Tinkering at the edges of affordable housing
John Clark writes…
First published: August 2007(2) – Gazette & Herald
There is a shortage of affordable housing in Britain. Ryedale is one of the most unaffordable areas within Britain. Very little is being done in the UK, even less in Ryedale. I was delighted when RDC commissioned a ‘2006 Housing Needs Assessment’. This document surveys, measures and analyses housing in Ryedale, affordability and the need for future housing. Its hundred pages includes the following:
- The need for affordable housing in Ryedale is 292 units per year
- Only a handful of new households (6 in 1000) can afford to buy at the ‘market price’.
- Only 16 in 1000 new households can afford to rent in the private sector
This means that 280 plus new households who need housing in Ryedale each year will be forced to move out of Ryedale. RDC’s own yearly analysis shows that in the last 2 years only 23 Affordable houses have been completed.
What is even more frightening is that nothing appears to be planned to halt the ‘crisis’; a bit of tinkering here and there but no ‘solution’. In fact the ‘blue print’ for Ryedale, the Local Development Framework (LDF), plans for 200 houses per year in Ryedale. For developments of 15 or more, RDC seeks for 35% to be ‘affordable’. As a result, less than 70 affordable homes per year i.e. even if the plan works, 200 plus households will be forced out of Ryedale. The consultation on the LDF states ‘The Council cannot insist that all new homes in the District should be affordable’ Why not? Who says?
If the need for Ryedale is for Affordable homes, why can we not plan for Affordable homes?
The Liberals suggested this on RDC. The Liberal Democrat leader said it would ‘drive the developers out of Ryedale’. Now the choice is simple. Who do we drive out of Ryedale? The people who need the homes or the developers?

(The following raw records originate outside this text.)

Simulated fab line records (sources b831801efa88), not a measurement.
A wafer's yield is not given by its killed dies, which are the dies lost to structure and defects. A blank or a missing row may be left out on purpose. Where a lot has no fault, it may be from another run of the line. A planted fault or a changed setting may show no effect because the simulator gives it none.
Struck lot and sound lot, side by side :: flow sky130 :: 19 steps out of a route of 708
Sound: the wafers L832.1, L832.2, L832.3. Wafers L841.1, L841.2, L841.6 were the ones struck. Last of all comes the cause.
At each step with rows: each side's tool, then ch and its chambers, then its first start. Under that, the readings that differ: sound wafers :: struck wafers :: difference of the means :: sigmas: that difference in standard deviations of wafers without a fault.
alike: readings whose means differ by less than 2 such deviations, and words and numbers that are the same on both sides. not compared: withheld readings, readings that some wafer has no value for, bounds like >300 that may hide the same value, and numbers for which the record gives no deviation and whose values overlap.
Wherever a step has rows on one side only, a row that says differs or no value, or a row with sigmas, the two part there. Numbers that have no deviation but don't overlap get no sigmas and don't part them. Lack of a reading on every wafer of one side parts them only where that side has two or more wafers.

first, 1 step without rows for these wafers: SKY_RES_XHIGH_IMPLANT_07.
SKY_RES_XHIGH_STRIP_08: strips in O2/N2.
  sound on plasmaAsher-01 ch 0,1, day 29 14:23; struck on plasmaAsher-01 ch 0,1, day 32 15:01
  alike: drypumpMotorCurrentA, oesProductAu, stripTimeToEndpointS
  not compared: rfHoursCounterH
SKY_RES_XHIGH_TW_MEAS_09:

Just to keep the political balance, the Tory Chair of the Yorkshire Housing Association said making all Ryedale housing affordable would mean that Ryedale would become only ‘social housing’. No, it would mean that those who need housing would be housed. Equally, if the chair of Yorkshire Housing doesn’t support social housing, maybe he ought to consider his position.
So what is the solution? Housing must be treated as what it is – a need, not a way of making money. The LDF should be a plan to produce all 200 houses per year as affordable. Those who want to live in the present housing stock will of course still be free to buy. What we should not be doing is building more unaffordable housing. If the developers left Ryedale, RDC could buy the land at a fair price. Houses could be built at cost. My calculations are that an ecofriendly, affordable house could be built for under £100,000. These could be built for those local people who have a housing need.
The result would be that Ryedale people could stay in Ryedale. Property Developers would have to go elsewhere to abuse the population. Maybe they could build on the vast land bank with planning permission that they already own.